Trump critics and peace advocates watched in horror Thursday night and Friday morning as some of the top architects of the Iraq War took to the corporate media to spin a narrative aimed at retroactively convincing Americans that the killing of Iranian military official Qasem Soleimani was essential to the safety of the U.S.—a replica of the run-up to the Iraq War nearly two decades ago.
Following reports that President Donald Trump ordered the airstrike that killed Soleimani, the major general of the Iranian Islamic Revolutionary Guard Corps, former George W. Bush administration officials were among those who media outlets called on to make a case for the act.
Former White House Press Secretary Ari Fleischer suggested, as conservatives did in 2003 regarding Iraqi civilians, that Iranians would likely celebrate the killing of Soleimani—presuming to speak for demonstrators who have decried economic hardships in the face of U.S. sanctions and government mismanagement in recent weeks.
“The Iranian people have been leading a revolution, a rebellion against their government, knowing what a dictatorship it is,” Fleischer told Fox News. “So I think it is entirely possible this is going to be a catalyst inside Iran where the people celebrate the killing of Soleimani.”
Journalist Judd Legum wrote that Fox is “getting the band back together” as right-wingers rework their 2003 claims to apply to Iran, joined by Trump administration officials like Secretary of State Mike Pompeo.
Pompeo appeared on CNN Friday to claim that Iranian civilians “will view the American action last night as giving them freedom”—even as thousands of people took to the streets in Tehran and other cities in Iran to protest the Trump administration’s actions.
A number of observers denounced cable news networks for offering a platform to pro-war extremists while ignoring the voices of peace advocates and critics.
“Former Bush appointees who thought the 2003 invasion of Iraq was a good idea?” tweeted journalism professor and Guardian columnist Christian Christensen. “Maybe not be the most objective commentators on US interests in the region.”

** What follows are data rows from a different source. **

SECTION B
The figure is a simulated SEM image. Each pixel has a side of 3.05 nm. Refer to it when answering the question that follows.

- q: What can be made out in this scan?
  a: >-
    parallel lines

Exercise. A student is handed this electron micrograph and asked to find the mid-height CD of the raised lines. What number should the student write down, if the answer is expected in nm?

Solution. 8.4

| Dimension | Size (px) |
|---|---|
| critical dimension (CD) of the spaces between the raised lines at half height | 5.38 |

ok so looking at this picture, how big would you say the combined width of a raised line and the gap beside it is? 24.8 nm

“It’s War Inc. all over again,” wrote Dave Zirin, sports editor for The Nation. “No voices calling for peace. No voices critical of empire. Just establishment media and current and former Pentagon officials who feed off the trillion-dollar war machine.”
News networks demonstrated their eagerness to present an uncritical view of the Trump administration’s reasoning for the airstrike, which came days after the president, without evidence, accused Iran of orchestrating an attack at the U.S. Embassy in Baghdad.
CNBC‘s declaration that the U.S. had “just [taken] out the world’s number one bad guy” was condemned as “journalistic malpractice” by writer Kelsey Atherton.
Philadelphia Inquirer columnist Will Bunch wrote about the contrast between the Trump administration’s sudden escalation in Iran and the run-up to George W. Bush’s 2003 invasion of iraq—prior to which the president, his top advisers, and other conservative commentators spent more than a year insisting the U.S. military should defeat Saddam Hussein.
Trump ordered the airstrike that killed Soleimani before “99 percent” of Americans had even heard of the official, wrote Bunch.
“Within minutes, the same people who brought us the endless wars in Iraq, Afghanistan and elsewhere suddenly showed up on TV to declare [Soleimani] was the worst person in the world,” he tweeted.
“Where is the speech to the American people that lays out to the everyday citizen 1) who was Soleimani 2) what are his crimes against the U.S. 3) how does killing him make us safer 4) what is our plan for the messy aftermath?” Bunch asked, calling the administration’s unilateral move without lawmakers’ knowledge—much less congressional approval—”imperialistic and authoritarian.”
Filmmaker and activist Michael Moore added that with a steady stream of commentary from Fleischer, Rove, Pompeo, and other conservatives clamoring to move ahead with war in Iran, Americans will be “trained to hate” Soleimani by the end of the week—even if they had never heard of him before Thursday night.